Sunday, February 06, 2022

"things too marvelous for me"

You can find plenty of ways of parsing out what a human is: body/mind/soul, body/soul/spirit, body/spirit, and so on. Set aside the materialist "body-only" as obviously wrong. The bottom line seems to me to be that there's something blended in a way we don't understand well. We can tell there are material and supermaterial/supernatural aspects, united into something different from either alone. We have no good words to describe this "everyday incarnation." It shouldn't surprise use that we have problems understanding the Great Incarnation. Or the Trinity.

But we try.

Incarnation is one of the deep mysteries of creation. I think one can even say it is one of the principles of creation

If that's true, there are clearly different levels of incarnation.


At one extreme take the simplest case: God creates a universe with certain rules and parameters and calls it good.

A human creator puts time and thought and purpose into the things he makes. In the care he gives those things you can see some love as well--"willing the good of another"--in this case in giving a thing existence and worth, which are good things.

If we assume that God's creating is like that in its own inimitable way, we see that God puts some of His wisdom and love (and glory, per Paul) into His creation. Since God is simple, these attributes are not different from Him, and so He in expressing Himself in creation is present in, and at some simple level united with, His creation.
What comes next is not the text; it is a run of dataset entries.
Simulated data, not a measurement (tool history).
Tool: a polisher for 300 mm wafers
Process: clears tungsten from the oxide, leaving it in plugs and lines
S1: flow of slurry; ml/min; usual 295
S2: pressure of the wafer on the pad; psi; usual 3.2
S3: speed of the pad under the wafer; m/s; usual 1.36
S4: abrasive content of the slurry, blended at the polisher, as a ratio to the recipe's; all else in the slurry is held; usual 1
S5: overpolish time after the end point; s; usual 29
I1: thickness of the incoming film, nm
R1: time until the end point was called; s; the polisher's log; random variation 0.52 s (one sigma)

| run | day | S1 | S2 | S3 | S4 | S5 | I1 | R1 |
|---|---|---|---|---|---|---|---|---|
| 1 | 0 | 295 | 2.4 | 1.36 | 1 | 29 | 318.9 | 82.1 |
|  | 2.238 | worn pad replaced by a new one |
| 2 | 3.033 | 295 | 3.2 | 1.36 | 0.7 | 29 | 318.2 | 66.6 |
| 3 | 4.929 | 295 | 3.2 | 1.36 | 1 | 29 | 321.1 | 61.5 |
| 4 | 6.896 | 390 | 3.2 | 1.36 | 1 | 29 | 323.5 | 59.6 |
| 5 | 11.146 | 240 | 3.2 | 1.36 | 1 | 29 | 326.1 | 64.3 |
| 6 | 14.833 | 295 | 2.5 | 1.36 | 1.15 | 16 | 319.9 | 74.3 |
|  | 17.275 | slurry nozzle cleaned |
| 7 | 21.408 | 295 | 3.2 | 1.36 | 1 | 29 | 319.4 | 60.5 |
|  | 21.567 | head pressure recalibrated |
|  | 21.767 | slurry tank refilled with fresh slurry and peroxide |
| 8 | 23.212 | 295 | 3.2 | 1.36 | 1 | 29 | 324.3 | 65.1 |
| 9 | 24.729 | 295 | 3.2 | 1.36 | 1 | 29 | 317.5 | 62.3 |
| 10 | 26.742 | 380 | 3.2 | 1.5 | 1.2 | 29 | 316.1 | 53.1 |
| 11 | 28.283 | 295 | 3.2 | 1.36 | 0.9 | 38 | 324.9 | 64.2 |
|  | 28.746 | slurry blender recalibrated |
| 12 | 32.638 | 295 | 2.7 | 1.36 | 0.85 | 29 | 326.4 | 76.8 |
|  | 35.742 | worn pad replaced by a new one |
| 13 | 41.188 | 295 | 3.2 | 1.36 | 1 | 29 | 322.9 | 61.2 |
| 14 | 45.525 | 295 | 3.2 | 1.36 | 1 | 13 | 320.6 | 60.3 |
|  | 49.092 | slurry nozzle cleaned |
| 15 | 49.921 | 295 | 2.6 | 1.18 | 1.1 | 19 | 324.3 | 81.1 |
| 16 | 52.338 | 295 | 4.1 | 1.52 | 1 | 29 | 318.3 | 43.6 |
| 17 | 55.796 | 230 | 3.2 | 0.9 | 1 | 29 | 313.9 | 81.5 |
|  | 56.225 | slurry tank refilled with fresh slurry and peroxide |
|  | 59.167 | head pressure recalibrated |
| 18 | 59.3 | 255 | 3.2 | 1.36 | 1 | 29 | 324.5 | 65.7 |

That sounds almost pantheistic, but isn't--God is immeasurably beyond all creation, and only the faintest image of His glory is there, and this uniting is not as profound as other forms.

Imagine a sunset, and then imagine what you would have if God withdrew His attributes. Beauty and glory and purpose gone--no color or shape or significance (day to night). Wisdom and rule gone--no physical laws, just dark chaos. Existence gone--nothing, which we cannot even imagine, since an observer or imagine-er is something.


At the other extreme of incarnation we have Jesus--unimaginably God and Man and incarnate at every level.

In between, there's us. And angels, but I don't know enough about them to say anything useful--I have no idea what, if anything, corresponds to them as matter does to us.

We're part of creation, and exemplify the usual ordinary-creation aspects of God: beauty, wisdom, form and order, and so on.

However, we are also capable of knowing these things--a different and more profound manifestation of God's knowledge. We can know, with Him, that He is present and active in our actions.

We are incarnate spirit and matter, and each of these effects the other and to separate the two destroys us. We're shown in scripture that in the resurrection/restoration the body and spirit are remade together. This form of "amphibian" God called good. A body with a ghost, or an ethereal spirit trapped in matter, are things of horror stories--they're the wrong form, not a true incarnation.

We feel that when we work we leave something of ourselves in the work--and certainly some of our time and thought went into what we did, and from a perspective outside time they're still there, embedding part of us--at least our gifts--in the world. As God displays in His creation, in a smaller way we appear in ours.


There's another possible version of incarnation, which I feel even less qualified to explore--the Spirit of God living in us, in some kind of union with us. Perhaps Theosis?